Give Us This Day Plunks Down $50,299 in Cash to Save Largest Foster Home

Foster care provider staves off tax foreclosure in unusual move.

It's not often somebody walks into the Multnomah County tax collector's office and plunks down more than $50,000 in cash—but nothing about Mary Holden's story is ordinary.

Holden, 55, is the executive director of Give Us This Day, the troubled Portland foster care provider recently shut down by state regulators after an investigation determined Holden and her board misspent or wasted $2 million.

She is also experienced with foreclosure.

Holden's personal residence in West Linn is currently in foreclosure, as it has been four previous times, and three properties Give Us This Day operated as group foster homes bounced in and out of foreclosure.

But on Wednesday, Holden staved off foreclosure of the last remaining group home she controlled.

That property, a 5,550-square-foot Tudor home on Northeast Rodney Avenue, is assessed at $825,000. It is technically owned by a long-defunct nonprofit called Alfred Yaun Child Care Centers. (That organization legally ceased to exist in 2001, but Holden was nominally its executive director and placed foster children in its primary asset, the Rodney Avenue house.)

Because both Alfred Yaun and Give Us This Day many years ago ceased filing the tax returns required to maintain nonprofit status, the Multnomah County tax assessor put the Rodney Avenue house back on the property tax rolls effective 2008. (Holden fought that move in tax court, but the county prevailed.)

Multnomah County notified Holden earlier this year that if Alfred Yaun did not pay back taxes by Wednesday, Sept. 30, the county would seize the house for six years of unpaid taxes.

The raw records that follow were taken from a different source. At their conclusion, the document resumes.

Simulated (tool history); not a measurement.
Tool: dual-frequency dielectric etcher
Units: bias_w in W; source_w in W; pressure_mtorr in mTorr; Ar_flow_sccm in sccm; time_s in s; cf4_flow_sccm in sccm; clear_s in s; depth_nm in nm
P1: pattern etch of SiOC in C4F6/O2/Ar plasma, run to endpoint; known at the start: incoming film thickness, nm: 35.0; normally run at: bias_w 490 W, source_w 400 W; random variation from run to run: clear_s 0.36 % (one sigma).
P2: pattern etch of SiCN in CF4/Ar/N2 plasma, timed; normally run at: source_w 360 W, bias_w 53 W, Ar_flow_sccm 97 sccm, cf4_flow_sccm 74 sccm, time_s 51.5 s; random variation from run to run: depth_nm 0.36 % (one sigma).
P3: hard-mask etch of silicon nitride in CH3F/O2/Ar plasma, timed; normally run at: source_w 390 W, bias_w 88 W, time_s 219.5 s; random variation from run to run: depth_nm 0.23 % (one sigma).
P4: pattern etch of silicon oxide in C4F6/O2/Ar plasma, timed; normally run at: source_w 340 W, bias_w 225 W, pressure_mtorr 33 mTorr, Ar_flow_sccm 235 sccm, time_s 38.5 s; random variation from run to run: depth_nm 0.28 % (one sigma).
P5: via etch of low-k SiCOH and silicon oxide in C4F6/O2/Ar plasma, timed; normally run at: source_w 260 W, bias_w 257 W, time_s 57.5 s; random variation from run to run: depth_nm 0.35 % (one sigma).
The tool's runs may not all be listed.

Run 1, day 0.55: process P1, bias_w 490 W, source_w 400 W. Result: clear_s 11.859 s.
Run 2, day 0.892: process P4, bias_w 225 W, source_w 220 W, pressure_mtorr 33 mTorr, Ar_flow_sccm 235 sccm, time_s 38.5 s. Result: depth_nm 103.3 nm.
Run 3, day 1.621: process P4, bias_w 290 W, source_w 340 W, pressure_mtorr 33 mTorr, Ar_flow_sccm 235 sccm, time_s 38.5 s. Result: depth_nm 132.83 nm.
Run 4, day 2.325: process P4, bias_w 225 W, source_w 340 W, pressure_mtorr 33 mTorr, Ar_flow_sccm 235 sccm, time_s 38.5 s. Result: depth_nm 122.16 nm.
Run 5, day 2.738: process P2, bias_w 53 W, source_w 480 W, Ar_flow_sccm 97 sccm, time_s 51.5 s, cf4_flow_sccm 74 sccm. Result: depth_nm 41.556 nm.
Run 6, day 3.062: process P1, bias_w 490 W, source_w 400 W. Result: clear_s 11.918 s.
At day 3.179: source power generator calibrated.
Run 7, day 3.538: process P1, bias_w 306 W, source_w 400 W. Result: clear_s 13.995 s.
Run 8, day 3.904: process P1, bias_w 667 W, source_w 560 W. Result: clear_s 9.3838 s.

That same Sept. 30 deadline applied to other properties in similar arrears, and so there was a lot of activity at the tax collection window on the first floor of county headquarters at 701 SE Hawthorne Blvd.

At 2:51 pm, an associate of Holden's named Jacqueline Williams walked up to the tax window carrying a bag. From that bag, Williams produced $50,299 in cash, paying off four years of arrears, with interest—enough to allow Alfred Yaun and Holden to hang on to the house for another year.

Normally, people pay their taxes with a check. Records show Holden has regularly failed to pay employees and creditors, and former employees say her foster group homes often lacked food, hygiene supplies and other basics.

So where did the bag of cash come from? Holden did not immediately return a call seeking comment.